Jeong Chae-Sik

Jeong Chae-Sik  (1930 in Wonju, Korea – 2022):

Jeong Chae-Sik (Chung Chai-Sik), a social ethicist and sociologist of religion, is an authority on comparative religious ethics, working at the intersection of Korean religion, society, and Christian theology. From 1990 to 2011, he served as the Walter G. Muelder Professor of Social Ethics at the Boston University School of Theology, and has been an Associate in Research at the Korea Institute of Harvard since 1996.  Before moving to BU, Dr. Jeong taught at Yonsei University for 10 years (1980 to 1990), during which time he was also the Koret Visiting Professor in the Department of Sociology, University of California, Berkeley (1986-1987).

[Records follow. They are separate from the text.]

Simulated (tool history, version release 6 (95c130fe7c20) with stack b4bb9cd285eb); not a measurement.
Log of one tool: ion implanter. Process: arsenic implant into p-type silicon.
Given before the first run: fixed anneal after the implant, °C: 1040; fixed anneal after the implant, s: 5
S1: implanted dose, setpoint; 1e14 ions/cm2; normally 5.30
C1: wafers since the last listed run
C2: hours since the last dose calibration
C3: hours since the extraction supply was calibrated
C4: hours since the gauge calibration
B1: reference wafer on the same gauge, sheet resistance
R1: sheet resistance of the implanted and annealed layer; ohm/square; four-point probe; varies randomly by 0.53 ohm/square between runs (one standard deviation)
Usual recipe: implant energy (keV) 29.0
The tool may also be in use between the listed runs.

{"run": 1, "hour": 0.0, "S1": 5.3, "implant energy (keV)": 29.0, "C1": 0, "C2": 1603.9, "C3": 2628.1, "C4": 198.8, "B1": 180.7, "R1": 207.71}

Jeong studied under Walter George Muelder at Boston University School of Theology and Robert N. Bellah at Harvard Divinity School in the early 1960s. As a first generation Korean scholar of comparative religious social ethics, he dealt with the social and ethical issues arising from East Asia’s modern transformation, and  the encounters between East Asian religious traditions and Christianity. Jeong published numerous books and articles including Protestantism and the Formation of Modern Korea, 1884-1894 (Ph.D. dissertation, Boston University); A Korean Confucian Encounter With the Modern World: Yi Hang-No and the West (1995); Korea: The Encounter between the Gospel and Neo-Confucian Culture-Pamphlet #16 (1997); Korea, Religious Tradition, and Globalization (2001); Korean Religion and Society under Challenge: Continuity and Change (2004)

In 2011, Jeong retired at the age of eighty. He lived in Sherborn, Massachusetts until his death in April 2022 at the age of 91.

Reference:

Jeong, Chae-Sik . Korea, Religious Tradition, and Globalization, Seoul: Yonsei University Press, 2001.